I am going to be very honest here. I have had this on my heart for awhile now and yesterday, the reality of it all came to a sudden crashing halt as I realized just the kind of woman I tend to become when I am hurt.
I don't pray for my enemies. Or really for those who I feel have wronged me or my family.
In fact, I seek to find revenge, list all the things that they do wrong when they dare to point out my indescretions and write them off as someone who is unworthy of prayer or encouragement. I found myself thinking this way about someone in particular yesterday and it startled me. I literally felt as if the Lord grabbed my heart out of my chest and thrust it in front of the mirror so that I could see the ugliness that was trapped and buried inside there. It wasn't a pretty sight. I was disgusted and abhorred by the fact that I, a pastor's wife, could be capable of feeling such animosity towards someone and not think twice of it.
Praise Him that He revealed it to me.
It all started when Dan called me this morning about an important duty that we had been neglecting. Really, I am glad he called because it needed to be addressed but I felt bad for him since he was the one who had to deal with it and bear the brunt of the consequences. I didn't like the fact that my husband felt irresponsible and like a failure in a certain area. My husband works hard. He works very hard and I take it so personally when someone doesn't realize just how hard he works and yet he is criticized. Of course criticism and correction come with the territory and that I should ready to accept it when it comes as long as it lines up with God's word.
But for some reason that doesn't keep me from thinking ugly thoughts about the person who says them.

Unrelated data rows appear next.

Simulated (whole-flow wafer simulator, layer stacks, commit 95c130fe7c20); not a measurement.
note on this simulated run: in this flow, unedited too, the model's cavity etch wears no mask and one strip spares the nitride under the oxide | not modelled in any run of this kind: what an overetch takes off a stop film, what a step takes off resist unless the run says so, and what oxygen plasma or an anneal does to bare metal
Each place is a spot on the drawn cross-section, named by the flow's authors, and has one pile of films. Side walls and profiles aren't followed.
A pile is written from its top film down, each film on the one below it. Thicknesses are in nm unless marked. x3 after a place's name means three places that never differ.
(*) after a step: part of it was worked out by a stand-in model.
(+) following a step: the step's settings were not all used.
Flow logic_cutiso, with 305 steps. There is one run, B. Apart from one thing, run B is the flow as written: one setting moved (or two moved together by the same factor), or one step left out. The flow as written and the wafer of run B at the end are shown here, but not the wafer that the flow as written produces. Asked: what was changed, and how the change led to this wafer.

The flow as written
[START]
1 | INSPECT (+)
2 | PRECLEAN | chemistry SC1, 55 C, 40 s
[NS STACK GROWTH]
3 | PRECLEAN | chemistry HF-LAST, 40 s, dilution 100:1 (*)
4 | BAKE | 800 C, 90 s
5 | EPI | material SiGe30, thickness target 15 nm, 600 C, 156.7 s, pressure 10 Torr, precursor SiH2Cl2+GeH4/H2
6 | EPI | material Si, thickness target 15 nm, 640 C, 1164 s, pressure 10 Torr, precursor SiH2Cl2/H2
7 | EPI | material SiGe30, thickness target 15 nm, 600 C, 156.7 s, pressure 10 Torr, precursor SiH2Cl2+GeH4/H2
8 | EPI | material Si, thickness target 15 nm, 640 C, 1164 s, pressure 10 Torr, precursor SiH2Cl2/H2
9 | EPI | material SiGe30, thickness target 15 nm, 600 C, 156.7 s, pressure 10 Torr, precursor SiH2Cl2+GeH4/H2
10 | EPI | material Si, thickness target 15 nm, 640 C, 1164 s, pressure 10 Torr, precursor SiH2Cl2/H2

So last night I had to submit those thoughts to the Lord in prayer and ask for His forgiveness. And then I did something I hadn't done in a long time for this person. I prayed for them. Even though I was hurt, even though I was angry and I didn't really feel like bringing this person to the Lord....I had to do it. It was the Lord directing my words and my heart to pray for this person.
This isn't always the easy thing to do. Who am I kidding. This is the HARDEST thing a person can do sometimes.
This verse really reminds me that in order to have peace with self and often with others...we must kneel before our Father and leave it all at His feet:
"Be anxious for nothing, but in everything by prayer and supplication with thanksgiving let your requests be made known to God." (Phil 4:6)
This verse is often applied to the worries of our life and struggles and this is very true. But I feel that this verse can also apply to when we feel any anxiousness, weariness or animosity towards individuals. Lay it all at His feet.
How can my mouth confess to know and love the Lord yet I harbor angry feelings towards someone in my heart and on my lips?
"With it (the tongue) we bless our Lord and Father, and with it we curse men, who have been made in the likeness of God."
Does that send shivers down your spine? How easily we can be influenced by our feelings towards an individual...we praise our heavenly Father one minute and yet speak evil about someone in another minute.
As James says...This cannot be.
So I am working on my tongue. And my heart. It isn't an easy thing to do, but I know that God will be honored and I want to obey Him and enjoy fellowship with Him. I do not want this sin in my life to keep me from a deep, loving and passionate relationship with the One who saved my soul from certain death. I hope and pray that for those who struggle with the same thing, this is your prayer as well.